NRI theatre group playing the part
Saakaar is a forerunner among organisations committed to propagating the legacy of Indian culture, writes Meeta Chaitanya.india Updated: May 02, 2006 17:20 IST
Formally founded in 2003, Saakaar has made its mark on the Atlanta-Indian cultural montage by staging a slew of plays for drama enthusiasts, very often adapted from popular plays in English.
This group of theatre lovers is a charity and community development oriented organisation that has presented in the past, hugely successful performances like The Mouse Trap, Ek Tha Gadha, Rumours, Ballabhpur Ki Roopkatha, and The Odd Couple.
The Mouse Trap staged in October last year in particular had audiences riveted quite like its beloved English original by Agatha Christie that since its debut in London in 1952 has become the longest running play in history.
Saakaar's latest offering; Khoob Milayi Jodi follows this line of talented stage craft and is being performed in Atlanta over a period of two weeks at several convenient metro locations.
This latest play, directed by one of the founders of Saakaar, Anurag Misraraj is a departure from the last performance in that it is based on Brandon Thomas' timeless classic, Charlie's Aunt, a comedy of human imperfections, quirks and love's labors translated and adapted voraciously by theater lovers the world over.

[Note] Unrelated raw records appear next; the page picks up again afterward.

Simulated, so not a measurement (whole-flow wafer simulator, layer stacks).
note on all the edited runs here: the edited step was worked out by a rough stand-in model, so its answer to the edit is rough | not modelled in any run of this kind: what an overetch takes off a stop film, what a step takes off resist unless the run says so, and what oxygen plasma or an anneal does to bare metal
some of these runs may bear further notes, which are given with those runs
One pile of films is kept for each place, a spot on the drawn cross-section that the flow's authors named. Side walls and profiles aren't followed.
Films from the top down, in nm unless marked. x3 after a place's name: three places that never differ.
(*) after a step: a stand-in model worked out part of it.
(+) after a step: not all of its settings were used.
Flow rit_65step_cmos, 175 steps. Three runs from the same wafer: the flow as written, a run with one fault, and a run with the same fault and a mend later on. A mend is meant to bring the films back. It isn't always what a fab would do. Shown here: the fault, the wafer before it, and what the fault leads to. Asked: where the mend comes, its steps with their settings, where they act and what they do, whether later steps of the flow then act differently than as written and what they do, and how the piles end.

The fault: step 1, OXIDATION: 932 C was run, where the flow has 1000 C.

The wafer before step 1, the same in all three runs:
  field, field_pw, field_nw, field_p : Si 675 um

This particular rendition balances itself on not just dramatic contrivances and finely orchestrated performances but also on its clever adaptation to contemporary urban Indian setting (more specifically Mumbai).
Replete with vada pao nuances, Khoob Milayi Jodi, scripted in three acts takes a ring side view on the path of love being convoluted, confusing and endearing for that very reason.
Pairs of lovers walk onto the stage in order to work out the problems of their hearts but end up working up a rip-roaring mess of sorts.
Also, the play, pegged as one that will cater to the young and the young at heart does just that. Audiences were continually entertained by odd couplings and funny transformations.
Of special note were performances essayed by Sunny Sachdeva, Amitabh Sharma, Gaurav Bakshi, Anurag Misraraj and most significantly, Anurag Goel.
Supported by an able cast, Goel surpassed expectations as he meandered hilariously from being 'Babloo' to becoming 'Manu ki Mausi'.
Costumes and make-up could have been better though, and the chemistry between some on-stage couples was feeble.
Besides that, the palpable syntax of each scene, complimented by good stage and sound management made the performance a merry affair.
The cast and crew for Khoob Milayi Jodi has, for the past four months trapezed between their work, personal and social lives and their commitment to the production.
Most members of the group are either native to Atlanta or full-time professionals based here. Their zeal and dedication to the cause of the performing arts assumes laudable proportions in this regard.
Little wonder that Saakaar has been able to garner tremendous audience support as also sponsors as Global Mall and Nritya Natya Kala Bharti.
The romantic comedy in Hindi is reasonably priced at $20 and $10 per admission and spaced out as it is on consecutive weekends; at Emory University, Decatur on April 22 & April 23 2006, 7 pm, Hindu Temple of Atlanta, Riverdale on April 30, 2006, 4.30 pm and Berkmar High school Auditorium, Lilburn on May 6 2006, 7 pm & May 7 2006, 4 pm, drama enthusiasts are provided ample opportunities to partake of the experience as per their convenience.
Saakaar's endeavour to bring to the fore wholesome entertainment to Atlanta's Indian population has been well received primarily because of the quality of production as also time and effort that each member has invested.
Avenues for creative expression that are in fact open to any art aficionado are rarely as successful as this.
Since the group presents performances in both Indian languages as well as English, it has been able to overcome defining barriers making way instead for a more inclusive approach to drama.
As for Khoob Milayi Jodi, theatre lovers would agree that briskly executed comedy requires more than just technique and talent.
The play transitioned seamlessly from the performers' stage to the audience sphere and in doing so came alive, regaling everyone alike.